Managing Information Overload and Photographs

Wednesday, July 1st, 2009

Documents are not only textual documents. Pictures, photographs, music and videos are taking up an increasing amount of space on our hard disks, and constitute a new breed of documents growing at an incredible rate. this is due to democratization of digital capture devices such as cameras, camcorders, and smartphones, the increasing storage space we have at our disposal, whether offline or online.

It has become really difficult to manage all of these documents - How will I find a picture of my kid in front of the Eiffel tower in 10 years from now? One way is to be disciplined in the way we organize them and add metadata  -But how can they be handled for pictures where metadata is not available? Not to mention this metadata is often subjective (e.g. content of a photograph – should I use Paris, Eiffel, Tower, Trocadero? )
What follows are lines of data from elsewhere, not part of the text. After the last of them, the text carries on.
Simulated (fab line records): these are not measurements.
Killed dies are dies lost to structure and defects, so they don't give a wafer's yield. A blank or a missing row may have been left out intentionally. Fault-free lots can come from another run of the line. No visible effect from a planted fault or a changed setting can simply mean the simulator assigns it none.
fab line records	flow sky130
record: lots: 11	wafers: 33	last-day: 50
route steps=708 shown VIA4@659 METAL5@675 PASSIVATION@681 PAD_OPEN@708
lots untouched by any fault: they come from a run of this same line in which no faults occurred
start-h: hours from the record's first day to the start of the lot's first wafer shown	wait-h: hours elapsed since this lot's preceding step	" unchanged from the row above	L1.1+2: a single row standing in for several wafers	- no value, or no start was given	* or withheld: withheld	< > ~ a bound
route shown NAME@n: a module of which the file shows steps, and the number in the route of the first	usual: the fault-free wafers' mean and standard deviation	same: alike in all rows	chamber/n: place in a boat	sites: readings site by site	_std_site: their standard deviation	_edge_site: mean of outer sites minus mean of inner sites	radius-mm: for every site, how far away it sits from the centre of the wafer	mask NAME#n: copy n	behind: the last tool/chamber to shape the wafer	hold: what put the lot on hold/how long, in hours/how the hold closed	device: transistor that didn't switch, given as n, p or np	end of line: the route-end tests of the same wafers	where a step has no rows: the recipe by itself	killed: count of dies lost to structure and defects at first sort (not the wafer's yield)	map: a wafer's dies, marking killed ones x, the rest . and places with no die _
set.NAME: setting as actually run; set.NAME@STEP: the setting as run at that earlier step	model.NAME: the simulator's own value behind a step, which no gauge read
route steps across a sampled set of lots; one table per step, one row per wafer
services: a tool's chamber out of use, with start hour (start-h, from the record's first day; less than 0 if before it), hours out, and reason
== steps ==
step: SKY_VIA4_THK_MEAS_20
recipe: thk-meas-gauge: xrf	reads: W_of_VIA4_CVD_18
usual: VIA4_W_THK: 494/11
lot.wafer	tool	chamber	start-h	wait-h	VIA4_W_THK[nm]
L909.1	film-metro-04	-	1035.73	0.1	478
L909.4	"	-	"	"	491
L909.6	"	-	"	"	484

What if the actual content of pictures and photographs could be used as the source of your search…

Computer Vision is progressing, and a number of technologies are under development to automatically analyze the content of a picture, and find other photographs with similar content. There are many technologies for managing large image repositories, at Xerox and elsewhere. I particularly like this example application though, because it’s live and works off a real database – it lets you search in a database of 10 million images for images similar to the one you have selected or uploaded. Try it with your holiday pictures, it’s quite impressive – especially in the accuracy of the results.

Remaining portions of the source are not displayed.